Monday, December 28, 2015

BOOK REVIEW: Atlantia by Ally Condie

I'll admit, I was a bit skeptical when I first cracked open Atlantia. Condie is one of those authors that I remain on the fence about; although I thoroughly enjoyed Matched, the next two books were a bit dry. 
And, despite the fact that Atlantia is about an underwater city, I also found it to be a bit dry. 

In the beginning, Atlantia gave me a Divergent sort of vibe; it's an underwater city, built because things above water had become so intolerable (as far as conditions for humans to thrive), that a group of humans were sent to an underwater city to ensure the continuity of the human race. Over the generations, the population of Atlantia grew, as did the families within it. When each citizen turns a certain age, they can choose to stay in Atlantia or to go Above.

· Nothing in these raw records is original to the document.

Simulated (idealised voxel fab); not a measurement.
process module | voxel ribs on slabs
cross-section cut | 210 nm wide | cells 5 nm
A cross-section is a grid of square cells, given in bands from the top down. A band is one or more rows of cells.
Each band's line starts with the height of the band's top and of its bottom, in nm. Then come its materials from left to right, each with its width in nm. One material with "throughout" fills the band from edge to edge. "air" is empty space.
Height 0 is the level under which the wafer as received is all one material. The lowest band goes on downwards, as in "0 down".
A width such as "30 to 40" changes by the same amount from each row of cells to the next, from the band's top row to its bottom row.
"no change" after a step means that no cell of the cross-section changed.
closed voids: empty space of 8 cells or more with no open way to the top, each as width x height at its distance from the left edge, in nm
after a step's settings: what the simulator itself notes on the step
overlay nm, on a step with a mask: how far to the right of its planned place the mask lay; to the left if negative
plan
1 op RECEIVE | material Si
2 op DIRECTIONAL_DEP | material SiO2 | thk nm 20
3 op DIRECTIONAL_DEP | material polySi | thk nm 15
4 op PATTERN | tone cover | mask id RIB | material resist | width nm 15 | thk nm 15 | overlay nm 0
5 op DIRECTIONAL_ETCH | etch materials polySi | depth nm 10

Rio, a girl who has always yearned to see the Above, promises that she will stay in Atlantia with her sister, Bay. Bay has never wanted to leave the city, and with the recent death of their mother, she is terrified of being left alone. However, (surprise!!) Bay decides to go Above. Because of the rule that only one of each family may go Above, Rio is the one left behind in the Below.

Confused by her sister's actions, she seeks counsel in her aunt, Maire, a dangerous siren who supposedly uses the power of her voice to control others against their will. From Maire, she learns things about herself and the well-kept secrets of her city; things that will change her perspective forever. 

It sounds like a good story, doesn't it? At least, that's what I thought from reading the blurb on the back of the book. I think we should have a new saying: "Don't judge a book by its blurb." In fact, maybe we shouldn't judge the book by anything but the book itself. Judging it by anything other than that often leads to disappointment.

There was nothing inherently wrong with the plot. Although it had many dystopia elements that you've seen before (thus the Divergent reference above) it was fairly intriguing, and that kept me going. What I hated was simply the writing style. 
If I could give this book an award, it would be the "Dullest Characters of All Time" award. 

Rio, the narrator, is the MOST BORING OF THEM ALL. She's supposed to be *spoiler alert* a siren, but at the end of the book I still wasn't entirely sure what a siren actually was. And there was some emphasis of her being the "last siren." What is the significance in this?? I DON'T GET IT.

I don't know how to explain what I felt, reading through Rio's eyes. Her voice feels flat and emotionless, and she sees things through almost a tilted perspective. Her sentences were choppy and repetitive, like a kindergartener wrote them. 

She’s going to tell me the story, and I’m going to listen. And I am afraid.

I am going to pick up this book, and I am going to read. And I am bored.

Seriously, where was this girl's spunk? I'm not saying she has to be one of those heroine's that refuses to let anyone stand in her way and eats men for breakfast, but she should at least be a little pissed off that her sister left her behind. Instead of being mad, she throws a Rio pity party. 

What is my point...
Think, Sarah, THINK.
Oh right... So, in short terms, this book had a beautiful "feel" to it, Atlantia was serene and magical. BUT,
her characters were ill-developed and made me want to yawn.